To keep the learning curve and maintenance burden low, new users should be able to deploy the DSS with knowledge of terraform only. Advanced users running their own infrastructure should be able to deploy the DSS using the Helm Chart directly.

2. New repository structure

This is the opportunity to reorganize the repository structure incrementally to split build and deployment [C.3]. All assets are currently located in the build folder and expect users to work by default in an ignored folder build/workspace/. A new folder at the root of the repository may be created with the following structure:

/deploy
    infrastructure (terraform)
        aks *
        eks *
        gke *
    common (common modules, if needed)
    services
        tanka 
        helm *
    operations
        README (how to use the deployment manager)
        scripts
            make_certs
            apply_certs
    workspace (environment definitions, custom to each user)
        example
            example.tfvars (User variables for the infrastructure deployment)
            services.yaml (User values for the helm chart)
            main.tf (terraform deployment specification)
            certs/ (Generated certificates - this should move to the secret manager store, see **C.7**)

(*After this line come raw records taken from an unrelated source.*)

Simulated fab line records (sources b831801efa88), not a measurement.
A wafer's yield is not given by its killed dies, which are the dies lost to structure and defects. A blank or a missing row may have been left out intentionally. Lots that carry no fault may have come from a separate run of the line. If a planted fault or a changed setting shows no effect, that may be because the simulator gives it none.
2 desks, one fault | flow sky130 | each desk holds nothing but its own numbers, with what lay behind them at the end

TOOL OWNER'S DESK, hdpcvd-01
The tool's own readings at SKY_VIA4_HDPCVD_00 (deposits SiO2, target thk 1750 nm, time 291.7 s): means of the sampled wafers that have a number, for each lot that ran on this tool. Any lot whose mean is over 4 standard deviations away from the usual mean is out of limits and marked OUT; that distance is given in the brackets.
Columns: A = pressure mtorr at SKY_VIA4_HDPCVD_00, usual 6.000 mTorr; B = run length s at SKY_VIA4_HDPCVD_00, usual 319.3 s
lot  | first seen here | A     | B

3. Extract deployment example to a new repository

Terraform modules, helm charts and the deployment manager CLI can be packaged and published. [C.4] Once those components can be installed from a publicly available registry, an example repository could be created supporting users to work outside the main dss repository for their own deployment. [C.5]

4. Use secret manager to store the generated certificates

Currently certificates are generated in the repository in an ignored folder. Storing them in a secret manager. [C.7] The following services are available: Google: https://cloud.google.com/secret-manager AWS: https://aws.amazon.com/fr/secrets-manager/ Azure: https://azure.microsoft.com/en-us/products/key-vault/ The secret manager will be provisioned by the infrastructure stage and filled and updated by the deployment manager. Secrets will be exposed as a K8s resource in the cluster or via CLI for local usage.

5. Automatically test the deployment

Once the infrastructure and the services can be deployed using infrastructure as code, the pooling procedure of a DSS Region deployment with multi-cloud DSS instances can be added to the CI/CD. [C.6] The pooling procedure will be orchestrated by the deployment manager. This will support committers and contributors to gain confidence on contributions / changes to the deployment procedure and unnoticed changes of cloud providers.

Changes summary

Priority 1

C.1: Introduction of terraform to manage the infrastructure stage for each cloud provider. C.3: Reorganize the dss repository to make a separation between build and deployment. C.2: Replacement of tanka with helm charts. C.4: Publish DSS helm chart and terraform modules for each cloud provider to simplify usage outside of the repository. C.5: Example repository using published artifacts.

Priority 2

C.7: Use secret manager to store the certificates.

Priority 3

C.6: Test in the CI/CD the deployment of a DSS Region with multi-cloud DSS instances and test the pooling procedure.